“Keepin' it fresh (and good)!” - Continuous Ingestion of OSM Data at Facebook
Sunday, 11:00 AM – 20 min
Building forward from our work on Mobius Logical Changesets (presented last year at SotM US 2018), we have created an automated ingestion and integrity framework for OSM data that allows us to selectively update parts of the map instead of doing a full snapshot change all at once.
Decomposing a large set of changes in this way gives us the flexibility to rapidly ingest our own additions to the map, focus on geographical areas of importance to downstream products, and allows us to quickly apply hotfixes whenever egregious problems do arise.
With millions of tiny changes happening every week, we have created a system that is built on per-feature approval and preprocessing, that allows us to ingest changes at scale, while creating rules to automatically process logical changesets and enforce integrity constraints (e.g. anti-vandalism, anti-profanity etc.).

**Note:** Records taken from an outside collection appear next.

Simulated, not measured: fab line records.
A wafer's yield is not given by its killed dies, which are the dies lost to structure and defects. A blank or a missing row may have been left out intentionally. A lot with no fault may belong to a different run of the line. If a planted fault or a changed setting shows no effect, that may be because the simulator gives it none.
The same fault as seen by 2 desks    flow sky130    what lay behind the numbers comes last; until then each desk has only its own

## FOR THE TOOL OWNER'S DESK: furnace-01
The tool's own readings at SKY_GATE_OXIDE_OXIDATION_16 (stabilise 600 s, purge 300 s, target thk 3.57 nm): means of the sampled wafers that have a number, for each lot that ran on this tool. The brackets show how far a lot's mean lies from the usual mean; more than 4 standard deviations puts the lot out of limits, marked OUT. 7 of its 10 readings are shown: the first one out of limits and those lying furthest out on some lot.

Due to the contextual nature of some of the changes in OpenStreetMap, the system combines Human Approval, necessary for highly visible features such as names of large administrative areas, with Automated AI/ML-based approval: for example, using computer vision techniques to reconcile newly created features against satellite imagery ground truth, or applying NLP techniques to determine whether other user-visible string changes are sensible and valid. These components are combined to create a continuous ingest-validate-deploy cycle for OSM map data.